The Fate of Those Who Never Hear

By | June 14, 2021

What happens to people who never hear the gospel?

What an awful question—to consider those who never hear the gospel, die in their ignorance, and suffer for eternity. Their fate is eternal torment by fire. It should make every Christian shudder.

But is it fair for them to be judged in this way? To never hear the gospel and still be punished forever?

Remember that man is sinful and therefore justly condemned by God. God is not obligated to save anyone, and it is a wonder that He saves any at all. Sinfulness begins at conception (Psalm 51:5) and is common to all mankind (Romans 3:23; 5:12; Ephesians 2:3). Sin provokes God’s wrath and punishment, whether the sinner has heard the gospel or not. Those who die in their sins immediately go to torment by fire (cf. Matthew 25:41; Luke 16:23–24) and will reside in the lake of fire forever (Revelation 20:14–15). “Fair” would be for all mankind to be forever in hell with no hope of salvation. Thankfully, our God is merciful, forgives our sin in Christ, and grants the merits of His Son to those who believe.

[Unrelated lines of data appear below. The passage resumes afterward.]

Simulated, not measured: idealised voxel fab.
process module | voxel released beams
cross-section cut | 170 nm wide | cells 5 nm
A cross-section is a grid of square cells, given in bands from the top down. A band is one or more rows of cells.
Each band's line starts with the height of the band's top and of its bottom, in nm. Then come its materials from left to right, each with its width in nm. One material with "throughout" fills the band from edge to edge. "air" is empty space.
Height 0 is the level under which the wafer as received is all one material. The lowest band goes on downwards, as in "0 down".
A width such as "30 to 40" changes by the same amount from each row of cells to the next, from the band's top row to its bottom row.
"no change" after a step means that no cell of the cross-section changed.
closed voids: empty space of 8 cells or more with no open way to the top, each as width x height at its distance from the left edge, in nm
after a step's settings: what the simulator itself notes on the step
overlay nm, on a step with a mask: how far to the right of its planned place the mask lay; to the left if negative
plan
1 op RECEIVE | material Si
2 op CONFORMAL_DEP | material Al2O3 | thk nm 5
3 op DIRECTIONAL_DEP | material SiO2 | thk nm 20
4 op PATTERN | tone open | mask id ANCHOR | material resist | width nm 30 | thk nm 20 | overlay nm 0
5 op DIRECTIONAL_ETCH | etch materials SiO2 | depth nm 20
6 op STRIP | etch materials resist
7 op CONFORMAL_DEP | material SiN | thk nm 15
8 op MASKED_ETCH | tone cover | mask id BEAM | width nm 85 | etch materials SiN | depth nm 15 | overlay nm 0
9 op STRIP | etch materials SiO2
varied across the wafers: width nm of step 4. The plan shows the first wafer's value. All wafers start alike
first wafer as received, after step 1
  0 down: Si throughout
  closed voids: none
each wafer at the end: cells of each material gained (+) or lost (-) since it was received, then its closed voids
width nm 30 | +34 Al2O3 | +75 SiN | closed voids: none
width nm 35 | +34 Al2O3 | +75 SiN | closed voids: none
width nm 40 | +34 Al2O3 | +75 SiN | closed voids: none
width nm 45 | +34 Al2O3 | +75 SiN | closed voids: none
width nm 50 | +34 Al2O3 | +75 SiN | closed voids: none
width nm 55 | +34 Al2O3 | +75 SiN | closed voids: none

Remember also that God’s standard for eternal punishment is not whether or not someone has heard the gospel. To be sure, there is a greater accountability and punishment for those who hear and reject the gospel (cf. Matthew 26:24; 2 Peter 2:20–22), but, for those who do not hear the gospel, God still judges them justly. They plainly see and recognize His power and divine nature in creation and yet suppress this truth and fail to give Him thanks and honor (Romans 1:18–21; cf. Psalm 19:1–6). Their consciences condemn their sins and thus provide grounds for God to judge them through Christ (Romans 2:12–16). God judges them for how they have responded to what He has revealed of Himself to them in creation and conscience, even if that revelation does not include what He reveals of Christ in His Word. They can only be saved by hearing about and believing in Christ alone (Acts 4:12; Romans 10:14–15), but they can also be judged on the basis of what He generally reveals of Himself to all.

So, what do we as Christians do about these terrible truths?

First, be thankful that you yourself have heard and believed the gospel when others have not. You can say with Paul, “I live by faith in the Son of God, who loved me and gave Himself for me” (Galatians 2:20).

Second, give the gospel to anyone who will listen. Wherever your feet may take you, take the good news with you, and preach the gospel so that some may believe. Otherwise, “How then will they call on him in whom they have not believed? And how are they to believe in him of whom they have never heard? And how are they to hear without someone preaching?” (Romans 10:14).

What an awful thing to consider the fate of those who never hear. But what a mercy it is that we have heard and believed. And may God show mercy to more through us as we share the gospel of Christ.